I have no desire to buck the trend, nor do I want to join the herd and do the expected. So no formal list of resolutions for me.

Instead I want to take a peek at how I’m framing my world and see whether or not I need to tweak a few things.

Here’s what I mean: A few weeks ago I had a conversation that went like…

“If you could do anything you wanted what would it be.”

Of course I took the “if you won a ton of money and could drop out of the working stiffs day-to-day what would that look like?” approach.My list probably looked a lot like yours. Travel more often and farther from home, learn new skills, be more self-sufficient, escape the rat race, buy a house, start a business, build a picket fence, buy an island, tell the spouse to quit her job; you know those kinds of knee jerk “gee I wish I could do that but I don’t have the cash” answers.

What I should have done was more along the lines of a practical approach “1. given that you will work until you drop dead, and 2. that you want to live a long happy life, 3. what would that life look like?”

This concept blew my mind. Mostly because it’s taking me a while to put those pieces in place and figure out how to get what I want and what I need to gel into a way to live that provides some stability and comfort while allowing me room to grow and learn. I’m still working it out. I know what I don’t want which is some sort of start. I even have some ideas that sound good on paper, but wonder if in reality does it really work for me, or is the idea conceptually cool but feasibly improbable.

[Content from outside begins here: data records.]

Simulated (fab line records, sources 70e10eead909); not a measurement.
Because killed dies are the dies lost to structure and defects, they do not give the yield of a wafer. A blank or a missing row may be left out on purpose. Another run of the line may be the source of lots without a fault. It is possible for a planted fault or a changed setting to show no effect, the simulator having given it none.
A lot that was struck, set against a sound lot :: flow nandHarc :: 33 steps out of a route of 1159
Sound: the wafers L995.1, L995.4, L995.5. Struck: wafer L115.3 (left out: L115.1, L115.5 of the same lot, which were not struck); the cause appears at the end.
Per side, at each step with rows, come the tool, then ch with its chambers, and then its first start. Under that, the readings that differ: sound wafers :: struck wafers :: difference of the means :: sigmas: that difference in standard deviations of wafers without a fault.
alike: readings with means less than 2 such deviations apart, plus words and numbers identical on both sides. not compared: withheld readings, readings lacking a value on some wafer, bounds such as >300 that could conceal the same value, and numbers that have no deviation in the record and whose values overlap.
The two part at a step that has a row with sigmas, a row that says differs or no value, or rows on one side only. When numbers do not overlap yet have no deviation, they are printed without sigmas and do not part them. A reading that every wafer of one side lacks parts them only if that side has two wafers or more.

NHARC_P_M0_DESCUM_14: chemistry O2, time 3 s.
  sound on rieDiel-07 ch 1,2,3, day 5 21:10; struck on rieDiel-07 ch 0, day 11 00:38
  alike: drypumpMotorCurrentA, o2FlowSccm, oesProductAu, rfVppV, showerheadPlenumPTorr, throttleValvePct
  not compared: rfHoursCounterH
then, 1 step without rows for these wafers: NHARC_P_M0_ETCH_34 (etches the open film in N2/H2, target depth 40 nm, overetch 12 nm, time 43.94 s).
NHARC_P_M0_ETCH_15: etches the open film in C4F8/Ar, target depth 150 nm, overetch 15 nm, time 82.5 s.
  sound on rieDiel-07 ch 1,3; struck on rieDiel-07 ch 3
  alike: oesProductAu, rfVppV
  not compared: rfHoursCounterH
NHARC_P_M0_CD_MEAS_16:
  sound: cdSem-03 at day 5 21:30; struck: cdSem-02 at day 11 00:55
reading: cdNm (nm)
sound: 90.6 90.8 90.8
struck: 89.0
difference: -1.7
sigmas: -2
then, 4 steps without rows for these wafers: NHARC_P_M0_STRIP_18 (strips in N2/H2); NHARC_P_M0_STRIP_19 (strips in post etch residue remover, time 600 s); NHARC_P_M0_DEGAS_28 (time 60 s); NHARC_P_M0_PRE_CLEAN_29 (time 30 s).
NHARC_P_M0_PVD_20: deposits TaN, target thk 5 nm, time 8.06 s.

For instance, I’d love to buy a boat and do some sailing. Like dream trip sailing. Once in a lifetime take on passengers for the ride sailing, but I get motion sick like a big dog.  So… can I overcome a physiological urge so that I can do the thing I want, or is it wishful thinking? No idea.

I think the plan at least for this year is to evaluate all the possibilities then decide what’s potentially viable, and what’s in the pipe ready to smoke that goes nowhere but up in flames.

Meanwhile I’m making dark malty beer (for my own consumption) and attending college, learning a few new skills and racking up student loans.